The fact is both the Serbs and the Albanians are nasty pieces of work, just as both the Russians and the Georgians are nasty pieces of work. Of course, this also supports an anti-interventionist position for the Americans, who should know better than to get involved in such brawls. Mr. Raimondo is in the end right, but for the wrong reasons.
I really liked Colin Powell and said several times that I would vote for him if he ran for president, but when my husband and I saw the UN speech that evening we looked at each other in shock and said what the heck is he suggesting? I was stunned as I watched the rest of his speech, and we both decided that he had been threatened by someone in power to give that speech (because he was so credible?) and that everyone who heard it would believe it. We realized right away that he was being used as a stooge by this administration, and it was a sad thing to see. Colin, how could you have let them use you in that horrible way? Think of all the lives that could have been saved if only you had told them this is wrong and stick it in your ear. If you don’t come forward with the truth I am sure that millions of us will never look at you the same way again. Please do the right thing for all the dead from our country and all the innocent civilians killed in Iraq.

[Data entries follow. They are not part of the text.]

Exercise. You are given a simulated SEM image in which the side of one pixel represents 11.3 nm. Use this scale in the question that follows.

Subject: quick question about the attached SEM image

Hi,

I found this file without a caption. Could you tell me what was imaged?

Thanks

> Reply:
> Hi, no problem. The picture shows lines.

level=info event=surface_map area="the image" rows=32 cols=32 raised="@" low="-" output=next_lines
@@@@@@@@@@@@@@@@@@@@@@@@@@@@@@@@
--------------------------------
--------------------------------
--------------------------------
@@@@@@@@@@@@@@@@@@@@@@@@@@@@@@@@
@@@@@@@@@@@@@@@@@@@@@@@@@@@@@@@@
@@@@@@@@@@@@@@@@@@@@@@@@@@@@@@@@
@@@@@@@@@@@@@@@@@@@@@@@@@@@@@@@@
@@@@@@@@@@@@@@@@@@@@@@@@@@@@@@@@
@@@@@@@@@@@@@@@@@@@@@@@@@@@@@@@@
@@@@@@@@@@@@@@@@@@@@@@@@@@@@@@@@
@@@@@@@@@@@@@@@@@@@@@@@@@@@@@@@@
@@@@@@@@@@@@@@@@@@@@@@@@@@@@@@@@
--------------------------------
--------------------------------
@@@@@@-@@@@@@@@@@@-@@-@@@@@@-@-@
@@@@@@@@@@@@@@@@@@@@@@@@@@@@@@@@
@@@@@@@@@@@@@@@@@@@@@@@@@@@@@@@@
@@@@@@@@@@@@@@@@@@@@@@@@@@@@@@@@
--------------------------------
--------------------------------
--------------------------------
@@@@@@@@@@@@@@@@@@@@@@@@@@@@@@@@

What is there to say? Except: ultimately the president is responsible for his decisions. People lied and dissembled because he wanted them to.
Why did they do it? Why did they condone error? Because they were human and not independently wealthy their jobs, i.e., their self worth depended on their jobs. Most of us most of the time derive our estimate of our value from our jobs. That sense is our schwerpunkt the thing we must defend. The most concrete way to do it is to hold onto our job because the job pays for everything else cars, good addresses, theater tickets, invitations, etc., etc.
What should one feel toward those who succumbed? Anger, pity, sympathy, empathy?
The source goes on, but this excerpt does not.